In this effort to portray Obama as out of the mainstream, Bill Ayers will have a central role to play. Ayers is an unrepentant former member of the Weather Underground, a violent leftist group that set off bombs at the Pentagon and elsewhere during the Vietnam war. A white child of privilege, Ayers represents the kind of leftism that drove Americans into Dick Nixon’s arms; in 1972, the year of the Pentagon bombing, the Democrats only carried one state in the presidential election. Ayers is now an academic in Chicago and he and Obama are, in the words of Obama’s chief strategist, ‘certainly friendly’. When asked about this connection in a recent debate, an exasperated Obama argued that he was eight at the time of the Pentagon bombing and that Ayers is just ‘a guy who lives in my neighbourhood’. The problem for Obama is that most Americans can’t conceive of living in a neighbourhood where there’s a guy who played a role in the bombing of the Pentagon.
The second problem for Obama is that his supporters keep implying that Hillary is running a Republican campaign, pointing to her ads invoking Osama bin Laden and her efforts to portray Obama as an elitist. But if she is guilty as charged, that should really worry the super-delegates (who will have to decide the nomination). After all, a ‘Republican campaign’ just beat Obama by a double-digit margin in a Democratic primary in a state that the party can’t win the White House without. The political importance of Pennsylvania is demonstrated by the fact that President Bush visited it more than any other state apart from Texas in his first term. And he was prepared in defiance of WTO rules and his own free-trade principles to slap tariffs on imported steel in an unsuccessful attempt to bring Pennsylvania into the Republican column.

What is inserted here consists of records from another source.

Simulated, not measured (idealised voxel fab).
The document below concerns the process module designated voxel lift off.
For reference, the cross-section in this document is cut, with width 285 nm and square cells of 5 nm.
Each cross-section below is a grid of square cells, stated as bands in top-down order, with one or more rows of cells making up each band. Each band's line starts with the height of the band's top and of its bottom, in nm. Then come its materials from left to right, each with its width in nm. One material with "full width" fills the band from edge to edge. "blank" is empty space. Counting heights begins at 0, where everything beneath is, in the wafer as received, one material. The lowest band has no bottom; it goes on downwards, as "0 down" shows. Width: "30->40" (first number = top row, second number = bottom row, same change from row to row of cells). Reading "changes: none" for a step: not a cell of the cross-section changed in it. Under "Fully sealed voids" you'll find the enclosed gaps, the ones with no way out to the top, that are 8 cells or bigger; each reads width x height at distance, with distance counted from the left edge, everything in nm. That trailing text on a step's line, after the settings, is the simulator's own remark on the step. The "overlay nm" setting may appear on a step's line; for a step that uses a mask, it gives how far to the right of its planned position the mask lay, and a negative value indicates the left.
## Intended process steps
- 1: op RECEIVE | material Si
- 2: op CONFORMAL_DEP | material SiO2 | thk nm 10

The third problem is that there’s a slim chance that the Clinton campaign might just be able to pull ahead of Obama in some measures of the popular vote and thus have grounds to convince super-delegates that they should throw the nomination to her. (Calculating the popular vote is nigh on impossible both because there’s a debate over whether the Florida and Michigan contests, which were not sanctioned by the party, should be included, and because many caucus states do not release raw voting totals.)
The real worry for the Obama campaign is not that the super-delegates would do this — denying an African-American who has won the most delegates the Democratic nomination would rupture the Democratic voting coalition for good — but that a brutal, and perhaps self-fulfilling, case against Obama’s electability would be made in public just months before the general election. Certainly, the Pennsylvania exit polls contained some alarming numbers for Obama. He lost with whites in every age group, and among whites without a college degree — a key swing-voter demographic — he trailed by 37 points. Only 53 per cent of Clinton voters say they would vote for Obama in November.
The last problem for Obama is that he is tarnishing his own brand. What made him so appealing was that he did not seem to be a conventional politician. He appeared to be genuinely thoughtful and in earnest about his desire to bring America, which has been repeatedly sliced and diced by political operatives for the past 14 years, back together. But this has gone out the window. Instead, Obama has become an almost permanent panderer to the worst instincts of the Democratic primary electorate, peddling protectionist snake oil and announcing plans for withdrawal from Iraq that have as much connection to the reality on the ground as Donald Rumsfeld’s pre-war planning did. He has also descended from the moral high ground right into the gutter. In many ways, his campaign in Pennsylvania was more negative than Clinton’s and he regularly distorts McCain’s statements for partisan advantage. You can say that this is just politics, but the whole point of Obama was that he was going to take us beyond that.
There is one way for Obama to stop the bleeding: he must win decisively in Indiana and North Carolina on 6 May. If he did this, he would create huge pressure both politically and financially on Clinton to drop out — she is spending a $1.10 for every $1 she brings in. But if Obama is to do this, he needs to come up with a closing argument. He has a compelling introductory statement about who he is and how politics is broken. But what he does not have is a clinching argument, which is why he cannot seal the deal. He’s already missed chances to knock Hillary out in New Hampshire and Texas. If he misses a third, he might find himself too bloodied to win in November.